The drawback to BEVs has been demonstrated admirably this year with the first example beginning on the week of 02.14-02.20.2021. In that week a large portion of Texas went dark and it took well over 24 hours for the power to be completely restored. Natural gas prices spiked by 10,000% at that time, and one major fallout from the event was that Brazos Electric Power Cooperative had to file for bankruptcy after it accumulated $2.1B worth of costs from the issues surrounding that single week. Then in June of 2021 Texans were told that there may not be enough electricity to meet demand due to high temperatures. Now that Texas has officially entered summer it is anyone’s guess as to how Texas will fair where its electric needs are concerned.
Over the past several years California has had to turn off the electricity on a number of occasions in order to prevent fires or to avoid a larger blackout. California has not done enough to try and resolve its issues long-term which is why in June of 2021 it started to issue “Flex Alerts” prior to the start of the astronomical summer. Moreover, at least once already it has borrowed energy using the Western Interconnection. Additionally, California uses a lot of solar panels to provide for its electric needs, but it has been struggling with power usage increasing in the evening when the energy from the panels is waning. While the state has been busy installing batteries they are not all in place, and they are only designed to try and meet the barest of its electrical needs.

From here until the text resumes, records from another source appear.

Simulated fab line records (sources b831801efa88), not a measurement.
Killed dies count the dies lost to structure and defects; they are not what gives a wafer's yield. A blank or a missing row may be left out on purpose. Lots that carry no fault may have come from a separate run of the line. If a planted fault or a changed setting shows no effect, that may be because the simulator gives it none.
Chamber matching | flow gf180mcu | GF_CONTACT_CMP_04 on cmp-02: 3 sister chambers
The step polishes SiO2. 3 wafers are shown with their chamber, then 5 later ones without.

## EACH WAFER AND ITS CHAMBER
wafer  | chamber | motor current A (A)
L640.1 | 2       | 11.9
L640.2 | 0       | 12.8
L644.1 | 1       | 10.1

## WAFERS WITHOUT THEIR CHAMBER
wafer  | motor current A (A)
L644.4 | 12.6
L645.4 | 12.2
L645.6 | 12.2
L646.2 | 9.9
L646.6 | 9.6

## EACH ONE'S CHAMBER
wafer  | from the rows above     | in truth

Even if California had already finished installing all the batteries and solar panels it has planned to this year, it has a secondary issue beyond the challenge of possibly powering millions of BEVs. Thanks to extreme weather and poor planning most parts of central and northern California are also in the midst of a severe drought. Not only is water essential for humans to simply live, California also uses it for hydroelectric generation. Presently the dam at Lake Oroville is running at 20% of its total electrical generation capacity since there is simply not enough water in the lake to sustain a higher generation rate. (In the western U.S. right now Lake Oroville is not unique in that fact.) Therefore, it makes little sense to try and add the needs of millions of BEVs to the electric grid when that same grid is struggling with declining electrical generation, trying to meet bare minimum electrical needs, and water challenges concurrently.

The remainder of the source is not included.